Re: Slow WAN traffic to FreeBSD hosts but not to Linux hosts---how to debug/fix?

From: Paul Mather <paul_at_gromit.dlib.vt.edu>
Date: Sat, 04 Feb 2023 18:11:57 UTC
On Feb 1, 2023, at 5:54 PM, David <2yt@gmx.com> wrote:

> On 2/1/23 14:07, Paul Mather wrote:
>> On Feb 1, 2023, at 3:14 PM, Marek Zarychta <zarychtam@plan-b.pwste.edu.pl> wrote:
>>> W dniu 1.02.2023 o 20:33, Paul Mather pisze:
>>>> It looks like we may have a winner, folks.  I built and enabled the extra TCP stacks and for the first time was able to max out my connection to the remote FreeBSD system.  I get consistently higher throughput over the 15-hop WAN path to the remote FreeBSD system when using the RACK TCP stack than when using the default "freebsd" stack.
>>>> 
>>>> Although the speeds are consistently higher when using the setting "net.inet.tcp.functions_default=rack", they are still variable.  However, rather than the 3--4 MB/s I saw that kicked off this thread, I now average over 10 MB/s.
>>>> 
>>>> I actually get the best results with "net.inet.tcp.functions_default=bbr" (having loaded tcp_bbr).  That behaves very much like the Linux hosts in that speeds climb very quickly until it saturates the WAN connection.  I get the same high speeds from the remote FreeBSD system using tcp_bbr as I do to the Linux hosts.  I will stick with tcp_bbr for now as the default on my remote FreeBSD servers.  It appears to put them on a par with Linux for this WAN link.
>>> 
>>> Thanks for the feedback Paul. Please bear in mind that BBR 1 which is implemented in FreeBSD is not a fair[1] congestion control algorithm. Maybe in the future, we will have BBR v2 in the stack, but for now, I don't recommend using BBR, unless you want to act slightly as a hm.... network leecher. Maybe Linux hosts behave this way, maybe they have implemented BBR v2, I am not familiar with Linux TCP stack enhancements. On the other hand, tcp_rack(4) is performant, well-tested in the FreeBSD stack, considered fair and more acceptable for a fileserver, though not ideal, ie. probably more computationally expensive and still missing some features like TCP-MD5.
>>> 
>>> [1] https://www.mdpi.com/1424-8220/21/12/4128
>>> 
>> That is a fair and astute observation, Marek.  I am also not familiar with Linux TCP stack implementations but it had occurred to me that maybe Linux was not being an entirely good netizen whereas FreeBSD was behaving with impeccable net manners when it came to congestion control and being fair to others, and that is why Linux was getting faster speeds for me.  Then again, perhaps not. :-)
>> In the case of the remote FreeBSD hosts I use at $JOB, they have low numbers of users and so are more akin to endpoints than servers, so I'm not worried about "leeching" from them.  Also, my ISP download bandwidth is 1/5th of each FreeBSD system, so hopefully there is still plenty to go around after I max out my bulk downloads.  (Plus, I believe $JOB prefers my downloads to take half [or less] the time.) :-)
>> Hopefully we will get BBR v2 (or something even fairer) at some point.   IIRC, the FreeBSD Foundation has been highlighting some of this network stack work.  It would be a pity for it not to be enabled by default so more people could use it on -RELEASE without building a custom kernel.  I'm just glad right now I'm not stuck with 3--4 MB/s downloads any more.
>> Cheers,
>> Paul.
> 
> Word of caution:
> 
> It would appear not all FreeBSD applications like BBR or RACK. I run a Magento (e-commerce) VM and was getting weird pauses (hang for a bit then resume) on the website. Running Magneto requires several other TCP services and something wasn't happy. Not going to debug the problem, just wanted to give a heads up.

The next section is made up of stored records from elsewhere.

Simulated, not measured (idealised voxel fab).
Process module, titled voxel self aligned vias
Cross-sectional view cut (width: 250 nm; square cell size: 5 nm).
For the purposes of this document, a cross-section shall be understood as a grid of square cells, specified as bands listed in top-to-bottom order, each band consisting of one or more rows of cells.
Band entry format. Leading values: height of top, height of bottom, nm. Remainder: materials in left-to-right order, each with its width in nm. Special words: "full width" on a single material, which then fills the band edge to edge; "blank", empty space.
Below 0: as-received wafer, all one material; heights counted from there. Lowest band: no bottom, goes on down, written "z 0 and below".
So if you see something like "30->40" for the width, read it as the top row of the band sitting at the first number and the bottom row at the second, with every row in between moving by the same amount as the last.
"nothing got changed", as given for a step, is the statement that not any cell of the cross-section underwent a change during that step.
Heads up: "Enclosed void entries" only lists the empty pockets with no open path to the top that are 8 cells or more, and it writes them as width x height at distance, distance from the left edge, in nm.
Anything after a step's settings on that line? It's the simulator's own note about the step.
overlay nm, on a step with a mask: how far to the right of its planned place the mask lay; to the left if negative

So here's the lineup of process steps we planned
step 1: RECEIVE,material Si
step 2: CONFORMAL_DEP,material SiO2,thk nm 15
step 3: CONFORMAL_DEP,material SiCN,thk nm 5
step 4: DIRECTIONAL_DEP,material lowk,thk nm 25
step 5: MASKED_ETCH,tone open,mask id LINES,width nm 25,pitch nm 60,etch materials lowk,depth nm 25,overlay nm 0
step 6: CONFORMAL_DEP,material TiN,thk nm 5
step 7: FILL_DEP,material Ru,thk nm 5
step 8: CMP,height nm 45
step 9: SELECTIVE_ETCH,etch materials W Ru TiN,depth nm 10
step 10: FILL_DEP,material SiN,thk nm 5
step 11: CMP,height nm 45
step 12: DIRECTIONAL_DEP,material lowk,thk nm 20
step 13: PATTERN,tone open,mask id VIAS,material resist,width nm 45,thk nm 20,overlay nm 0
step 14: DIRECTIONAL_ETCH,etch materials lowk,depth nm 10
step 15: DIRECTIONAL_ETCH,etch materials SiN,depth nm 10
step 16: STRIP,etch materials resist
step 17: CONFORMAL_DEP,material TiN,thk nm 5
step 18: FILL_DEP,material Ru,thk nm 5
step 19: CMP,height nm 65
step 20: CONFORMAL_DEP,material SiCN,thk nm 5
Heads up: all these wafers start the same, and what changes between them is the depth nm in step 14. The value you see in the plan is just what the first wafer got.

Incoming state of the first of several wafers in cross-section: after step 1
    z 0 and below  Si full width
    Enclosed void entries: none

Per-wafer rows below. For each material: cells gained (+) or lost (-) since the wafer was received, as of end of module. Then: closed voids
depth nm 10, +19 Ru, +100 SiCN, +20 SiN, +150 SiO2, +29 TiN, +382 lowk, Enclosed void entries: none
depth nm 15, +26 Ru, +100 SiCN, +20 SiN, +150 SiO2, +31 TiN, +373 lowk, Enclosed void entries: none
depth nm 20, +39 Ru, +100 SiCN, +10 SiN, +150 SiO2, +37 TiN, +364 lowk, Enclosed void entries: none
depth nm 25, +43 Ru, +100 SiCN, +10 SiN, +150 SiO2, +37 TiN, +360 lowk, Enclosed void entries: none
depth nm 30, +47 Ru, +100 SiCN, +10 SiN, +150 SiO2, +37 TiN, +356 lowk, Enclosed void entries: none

Thanks for the heads-up.  Since posting the above I have also noticed that BBR and RACK aren't unalloyed successes for me.  In my experience, I would also notice pauses and lockups/disconnections to FreeBSD systems with BBR enabled.  I only noticed pauses with RACK on some systems in my testing, so that was much more usable.

The problems I experienced were worst on 13.1-RELEASE.  A 13.1-RELEASE system I built and enabled BBR on was almost unusable to me.  RACK was better but also had issues.  Much better in my tests is BBR and RACK on 13-STABLE and -CURRENT.  I had no issues with RACK (other with more speed variability vs BBR), whereas BBR did lock up one of my FreeBSD clients in testing.  (That client uses a RealTek re NIC, so maybe BBR tickles more bugs in that.)  RACK caused no lockups and yielded good enough speeds for it to be my go-to combo now over BBR.

I figure the better results with enabling BBR and RACK on -STABLE and -CURRENT vs -RELEASE servers reflects potential improvements/bug fixes in the implementation since -RELEASE landed.  (Disclaimer: the -RELEASE test system uses em NICs whereas the -STABLE and -CURRENT systems I used in testing use igb NICs, so maybe that is a factor?)

Cheers,

Paul.